Regardless of when or whether Barbados gets a freedom of information law, former Prime Minister Sir Lloyd Erskine Sandiford intends to donate all of his writings and related documents to the Barbados Community College.
Sir Lloyd’s announcement of his planned action came amid calls at a book launching ceremony for passing of the long promised Freedom Of Information Act, and an opening to public scrutiny of all public Cabinet documents revealing reasons for decisions taken and actions by various Barbados Governments since Independence.
Former Member of Parliament Wendell Callender last night launched his book Prime Ministers Of Barbados at Almond Bay, and as a number of speakers commented on difficulties experienced by the author in obtaining information on reasons for positions adopted by the island’s seven Prime Ministers, they spoke of a need for the former leaders themselves to begin documenting their experiences in office.
“Information Act, with all its freedoms or not,” Sir Lloyd said in an impromptu statement, “I intend to dedicate my papers to an institution in which I have had great hope and great confidence. I intend to dedicate them to the Barbados Community College when I am sure they have some place to display them and make them accessible to the public of Barbados.”
Maintaining a spirit generated at the event for revelation of documents of Government and national leaders, Sir Lloyd, who led Barbados from 1987 to 1994, gave a peek at a reason for the fall of his Government in a parliamentary no confidence vote.
Speaking on stage after Callender presented a copy of the book to him, Sir Lloyd gestured to Senator Reverend David Durant and said: “The reverend senator on my left, in the deepest days of my political agonies, he made a very valiant effort to bring some healing and reconciliation to the then governing political party.”
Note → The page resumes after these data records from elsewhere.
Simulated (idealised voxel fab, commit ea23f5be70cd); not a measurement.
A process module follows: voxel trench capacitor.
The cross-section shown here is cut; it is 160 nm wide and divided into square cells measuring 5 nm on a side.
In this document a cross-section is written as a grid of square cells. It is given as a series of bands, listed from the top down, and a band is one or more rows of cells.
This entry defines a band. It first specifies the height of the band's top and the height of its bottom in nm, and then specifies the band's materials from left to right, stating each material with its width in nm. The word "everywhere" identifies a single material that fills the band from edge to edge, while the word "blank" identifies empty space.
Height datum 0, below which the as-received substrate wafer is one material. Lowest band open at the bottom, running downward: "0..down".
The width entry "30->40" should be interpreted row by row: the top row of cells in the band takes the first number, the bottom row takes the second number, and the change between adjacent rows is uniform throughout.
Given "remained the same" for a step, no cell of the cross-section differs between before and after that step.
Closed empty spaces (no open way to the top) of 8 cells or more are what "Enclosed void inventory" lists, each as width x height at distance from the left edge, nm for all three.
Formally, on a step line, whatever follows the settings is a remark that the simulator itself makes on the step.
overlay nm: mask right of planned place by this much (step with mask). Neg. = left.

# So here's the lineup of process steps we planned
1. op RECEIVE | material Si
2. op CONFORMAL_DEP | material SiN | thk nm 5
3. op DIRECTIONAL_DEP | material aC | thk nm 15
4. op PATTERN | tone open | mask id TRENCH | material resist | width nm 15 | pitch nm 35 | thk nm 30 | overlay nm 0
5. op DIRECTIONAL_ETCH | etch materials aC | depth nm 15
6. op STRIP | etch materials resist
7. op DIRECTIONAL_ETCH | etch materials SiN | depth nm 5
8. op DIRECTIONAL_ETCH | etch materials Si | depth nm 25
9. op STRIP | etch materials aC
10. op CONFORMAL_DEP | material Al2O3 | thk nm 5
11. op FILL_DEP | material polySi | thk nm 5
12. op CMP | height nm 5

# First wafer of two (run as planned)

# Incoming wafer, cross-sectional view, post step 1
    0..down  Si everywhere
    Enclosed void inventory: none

The former Prime Minister, the only Barbados leader to lose a vote of no confidence, resulting in the fall of his Government in 1994, continued this previously untold behind-the-scene account of a scheduled meeting that was aborted by some who might have changed the course of Barbadian history.
“We met at a house one Sunday morning and certain persons were supposed to call for the intercession, and we were kept there the whole day without that materializing. And that effort at the eleventh hour for reconciliation failed, not because of a stubborn Erskine Sandiford, but because other things did not materialize. That is part of history; it is now part of the public discourse.”